IO or P+I

Discussion in 'Loans & Mortgage Brokers' started by beith, 13th May, 2017.

Join Australia's most dynamic and respected property investment community
  1. beith

    beith Active Member

    Joined:
    13th May, 2017
    Posts:
    28
    Location:
    Sydney
    Hey Jess I'm a newbie to all this, may I ask whats the reasoning for opting IO even if the interest rate is significantly higher than P+I?

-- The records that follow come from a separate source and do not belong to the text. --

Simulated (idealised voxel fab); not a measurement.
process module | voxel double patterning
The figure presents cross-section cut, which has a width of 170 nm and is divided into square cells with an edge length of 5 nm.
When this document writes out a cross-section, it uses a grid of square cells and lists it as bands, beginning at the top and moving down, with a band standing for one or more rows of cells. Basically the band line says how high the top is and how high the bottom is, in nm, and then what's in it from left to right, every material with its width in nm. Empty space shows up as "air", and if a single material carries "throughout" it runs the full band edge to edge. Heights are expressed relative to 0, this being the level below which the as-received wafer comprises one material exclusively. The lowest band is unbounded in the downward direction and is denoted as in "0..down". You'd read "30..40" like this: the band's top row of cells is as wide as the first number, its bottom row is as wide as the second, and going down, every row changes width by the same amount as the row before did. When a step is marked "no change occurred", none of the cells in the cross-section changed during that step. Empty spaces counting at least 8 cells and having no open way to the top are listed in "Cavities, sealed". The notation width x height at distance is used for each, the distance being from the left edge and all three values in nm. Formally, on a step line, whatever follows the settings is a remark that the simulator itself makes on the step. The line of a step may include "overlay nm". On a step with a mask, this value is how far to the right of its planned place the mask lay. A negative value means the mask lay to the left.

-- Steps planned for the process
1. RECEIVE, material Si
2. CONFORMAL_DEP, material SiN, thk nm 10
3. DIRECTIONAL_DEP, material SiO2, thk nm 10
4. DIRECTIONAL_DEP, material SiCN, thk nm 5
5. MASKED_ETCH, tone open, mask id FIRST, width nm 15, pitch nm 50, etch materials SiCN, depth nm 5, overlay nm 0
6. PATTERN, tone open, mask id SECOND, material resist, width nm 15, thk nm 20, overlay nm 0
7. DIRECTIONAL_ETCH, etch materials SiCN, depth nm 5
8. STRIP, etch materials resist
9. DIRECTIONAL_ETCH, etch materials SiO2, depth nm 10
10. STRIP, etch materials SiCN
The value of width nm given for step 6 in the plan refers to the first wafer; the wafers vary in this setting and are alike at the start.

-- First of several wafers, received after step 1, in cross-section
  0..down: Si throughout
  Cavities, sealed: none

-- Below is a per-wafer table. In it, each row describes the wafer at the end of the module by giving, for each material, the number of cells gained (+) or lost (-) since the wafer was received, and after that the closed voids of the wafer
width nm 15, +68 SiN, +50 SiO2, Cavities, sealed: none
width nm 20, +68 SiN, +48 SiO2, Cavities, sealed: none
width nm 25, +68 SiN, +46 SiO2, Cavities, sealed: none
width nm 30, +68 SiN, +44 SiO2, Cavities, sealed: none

    My understanding with P+I is that even though in the short term you have less cash flow, when you need to buy the second property (in my case say 2 years time) you can redraw the equity from the property right? For the purposes of buying another property, isn't that functionally the same as IO? i.e. instead of having the principle in the property you have it as cash in an offset account. I know that technically with IO you have easier accessibility to that cash, but in my case I don't foresee myself making any significant purchases until my next property and the extra loss of cash flow from P+I won't affect my lifestyle.
     
  2. Jess Peletier

    Jess Peletier Mortgage Broker & Finance Strategy, Aus Wide! Business Member

    Joined:
    18th Jun, 2015
    Posts:
    6,684
    Location:
    Perth WA + Buderim Qld
    The difference is that any equity you access from your first property is only deductible when using it to buy an IP. If the first property is an IP and the second is a PPOR, you end up with a smaller INV loan and much larger non deductible debt on your PPOR.
     
  3. Beano

    Beano Well-Known Member

    Joined:
    7th Apr, 2016
    Posts:
    3,358
    Location:
    Brisbane
    That is very true
    After years of paying only $.3k (and nothing in some years) principle the payments lifted to $3k (per day)
    It does happen!
     
  4. Bender12

    Bender12 Well-Known Member

    Joined:
    20th Jun, 2015
    Posts:
    144
    Location:
    Sydney
    Yes especially if interest rates go up significantly. We will need to factor this into our exit strategy.
     
  5. DBD

    DBD Active Member

    Joined:
    16th May, 2017
    Posts:
    27
    Location:
    Mornington Peninsula
    As Peter said earlier in the thread, it seems that it's no longer a no-brainer to go IO on a loan for an IP. The accountant I saw to double check my loan structure, who seemed pretty knowledgeable, gave me the impression that it was a 50/50 call these days and his preference was P+I.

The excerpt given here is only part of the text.